Civic group looks at Almanor trail conversionM. Kate West
It was definitely a coming together of purpose when the Chester-Lake Almanor Chamber of Commerce conference room hosted a packed meeting March 22.
The drawing card was discussion about the potential for conversion of the Almanor Railway (Collins Pine Company rail line) to a multipurpose recreational trail.
Paul Hardy of the Feather River Land Trust and Elizabeth Norton of Lassen Land and Trails Trust hosted the meeting.
Plumas County District 3 Supervisor Sherrie Thrall and John Sheehan of Plumas Corporation were also heavily involved in information sharing during the meeting. Thrall and Sheehan have been involved in dialogue with the Collins family and employee representatives from the onset.
Other organizational representatives at the table included Sierra Pacific Industries District Manager Mike Mitzel and Dick Daniels of the Almanor Basin Watershed Advisory Committee. While Mitzel is also a member of ABWAC, his stated focus for the meeting was the two miles of SPI land that the rails run through east of Plumas County Road A-13.
The remainder of the participants were local residents who had a myriad of reasons for attending.
During introductions, some stated their purpose for attending was curiosity; and others said they were cyclists interested in the potential of a new trail.
Some represented the snowmobile community and said they were specifically interested in a multiuse trail for winter and summer. Another said his interest lay in tourism and the local economy.
Also mentioned was the “need for something on this side of town (Chester).” During that part of the dialogue it was noted an extensive trail exists on the West Shore of Lake Almanor and most of the lake access and developed recreation is owned and operated by private communities and resorts.
Project raises questions
In her opening comments, Norton posed two primary questions that drove the meeting: “Who will take the lead in managing and maintaining the trail?” and “Is there enough momentum to take this forward?”

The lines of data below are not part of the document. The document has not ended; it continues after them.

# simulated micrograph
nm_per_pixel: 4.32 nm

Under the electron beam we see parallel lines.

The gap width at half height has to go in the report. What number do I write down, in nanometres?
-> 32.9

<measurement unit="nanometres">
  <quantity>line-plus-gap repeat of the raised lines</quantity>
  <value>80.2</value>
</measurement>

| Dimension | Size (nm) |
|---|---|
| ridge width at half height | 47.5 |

She said for this type of collaborative envisioning she could see two types of work groups would be involved.
“The project would need a core planning team of five to six people that could meet monthly and an extended project support team that would meet quarterly,” Norton said.
She anticipated the support team would be a large group that might include representatives from local, state and federal agencies.
There was also discussion about the need to bring the vision before the community.
“There are decisions to be made about the potential trail, such as should it be motorized, non-motorized by season? These are questions to be decided by community input,” Norton said.
Norton said the current vision is “quite broad.” In addition to the Collins Rail Line, it also involved taking the West Shore trail to Canyon Dam, around the East Shore to meet the Collins to travel onward and eastward to Westwood and further to the Bizz Johnson Trail.
Continuing, she also spoke about the potential of connecting the BJT to the Modoc Line Rail to Trail corridor.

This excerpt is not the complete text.